New Stock Positions for 2023 ~ Zoetis, BJ’s Warehouse, TXN, and BMY
It’s been a bit since I’ve added any new stock positions. 2022 was largely a year of adding to my Index Funds and selling off positions that had ran too far or those I wanted to get rid of. This year I wanted to increase the yield of my portfolio slightly and add a new growth stock.
So, what are my new stock positions?
- Bristol Meyers Squibb
- Texas Instruments
- BJ’s Warehouse
Zoetis and Texas Instruments positions were started on January 4th and I’ve added to both a few times. Currently I’m up 8-11% in these stocks.
BJ’s Warehouse I started on Jan 26th and I’m up 3.7%. This stock is in my Traditional IRA account.
Bristol Squibb Meyer I began on Feb 2nd; I am up 3.21% so far.
All of these stocks except BJ’s pay dividends. I did purposely seek out TXN and BMY as dividend stocks to add to my income.
Texas Instruments #TXN Stock
TXN was paying around a 2.9-3% dividend when I purchased it. The company just increased its dividend (7.83% annual dividend growth rate now). The payout ratio is under 55%, so plenty of room to keep increasing its dividend for many years to come.
I also like the profit margins, Return on Equity (61%), and its debt isn’t too high (52% Debt/Equity). The stock is also trading below it’s 5 year average PE (19 vs. 22.6).
Zoetis #ZTS Stock
Zoetis is also trading below it’s 5 year average PE (37 vs. 41). I realize this PE is high; however, Zoetis typically trades at a premium. Historically, this PE isn’t too bad.
Like Texas Instruments, Zoetis offers some big dividend growth stats. It has a 15.7% annual dividend growth rate and a whopping 25% 5 year Dividend Growth rate. Unfortunately the yield isn’t much at .91%; however, I fully suspect it to be worth the wait.
Zoetis is a high profit margin business; TTM numbers were 26%. Return on Equity is 45%, so management is doing a good job. At the same time, Zoetis does carry a large amount of debt- 124% Debt/Equity
BJ’s Warehouse #BJ Stock
BJ’s is a stock I have looked at countless times, even back in 2019 (when I should have bought). I finally decided to pull the trigger. I do think it offers a better value than Costco at the moment. BJ’s still has lots of room to grow.
It has had a whopping 50% EPS growth rate over the last five years. Cash Flow Growth Rate over that time has been 23%. Like Zoetis, it unfortunately does have a large amount of debt. I’m less enthusiastic about the valuation I paid for this stock; however, sometimes the old “Time in the market” adage applies. You just have to jump in and that is kind of what I did. I’m hoping that in 10 years, whether I got this $10 cheaper won’t be much of an issue.

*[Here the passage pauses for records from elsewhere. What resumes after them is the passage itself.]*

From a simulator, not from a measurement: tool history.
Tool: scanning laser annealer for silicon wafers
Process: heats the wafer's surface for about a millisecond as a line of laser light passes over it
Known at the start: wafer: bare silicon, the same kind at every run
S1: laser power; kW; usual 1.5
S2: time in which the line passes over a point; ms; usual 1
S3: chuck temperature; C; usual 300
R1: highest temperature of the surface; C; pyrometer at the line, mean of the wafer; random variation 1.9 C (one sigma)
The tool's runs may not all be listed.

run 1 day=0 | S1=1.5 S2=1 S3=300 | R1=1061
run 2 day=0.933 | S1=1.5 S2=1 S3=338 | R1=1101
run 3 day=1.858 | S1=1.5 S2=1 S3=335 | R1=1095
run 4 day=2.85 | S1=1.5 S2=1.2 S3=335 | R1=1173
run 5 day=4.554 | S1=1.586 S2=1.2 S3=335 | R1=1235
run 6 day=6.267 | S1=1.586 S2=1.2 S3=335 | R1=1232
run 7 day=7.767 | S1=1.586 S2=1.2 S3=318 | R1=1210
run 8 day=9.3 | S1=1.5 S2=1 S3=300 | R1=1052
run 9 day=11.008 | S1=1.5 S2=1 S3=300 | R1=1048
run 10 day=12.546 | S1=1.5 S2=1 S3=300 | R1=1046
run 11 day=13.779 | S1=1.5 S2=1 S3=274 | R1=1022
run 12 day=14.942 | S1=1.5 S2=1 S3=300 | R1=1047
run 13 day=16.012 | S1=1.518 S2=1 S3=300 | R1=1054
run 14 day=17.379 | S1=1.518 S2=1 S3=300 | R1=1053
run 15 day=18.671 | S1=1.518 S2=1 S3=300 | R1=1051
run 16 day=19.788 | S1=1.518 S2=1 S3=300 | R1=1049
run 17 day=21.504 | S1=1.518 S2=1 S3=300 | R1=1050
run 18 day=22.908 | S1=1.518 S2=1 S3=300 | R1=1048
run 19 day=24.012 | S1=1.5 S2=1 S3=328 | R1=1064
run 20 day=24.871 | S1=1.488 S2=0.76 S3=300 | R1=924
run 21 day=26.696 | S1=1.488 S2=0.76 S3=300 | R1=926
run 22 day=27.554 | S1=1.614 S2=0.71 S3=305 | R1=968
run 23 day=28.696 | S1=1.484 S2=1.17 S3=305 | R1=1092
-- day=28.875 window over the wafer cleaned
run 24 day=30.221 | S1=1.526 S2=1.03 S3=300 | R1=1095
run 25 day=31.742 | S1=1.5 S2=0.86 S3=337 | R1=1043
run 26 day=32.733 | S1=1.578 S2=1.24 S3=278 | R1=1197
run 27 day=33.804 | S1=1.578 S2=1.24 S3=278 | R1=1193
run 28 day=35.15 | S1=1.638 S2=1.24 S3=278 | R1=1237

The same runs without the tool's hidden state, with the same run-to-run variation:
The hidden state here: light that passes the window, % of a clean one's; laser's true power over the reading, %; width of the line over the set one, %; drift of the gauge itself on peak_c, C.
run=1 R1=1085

Bristol Meyers Squibb Stock
This is yet another case of a stock I missed. I almost bought it two years ago but never did. BMY offers a decent yield (slightly over 3% currently). The dividend growth isn’t as high as the other stocks, but still a respectable 5.5% annually and 7.34% over the last five years. Hopefully, inflation cools down and those numbers are comparatively a little better.
Cash Flow has been increasing significantly for BMY, 28% over the last five years. Profit Margins are decent (17%) and a respectable ROE of 20%.
Nothing here serves as a recommendation to buy; it serves more as an archive of my own investment decisions. If any of these stocks interest you, as always, do your own research and seek professional financial help as needed. Everyone’s portfolio is unique and these stocks may not offer your own portfolio anything (depends).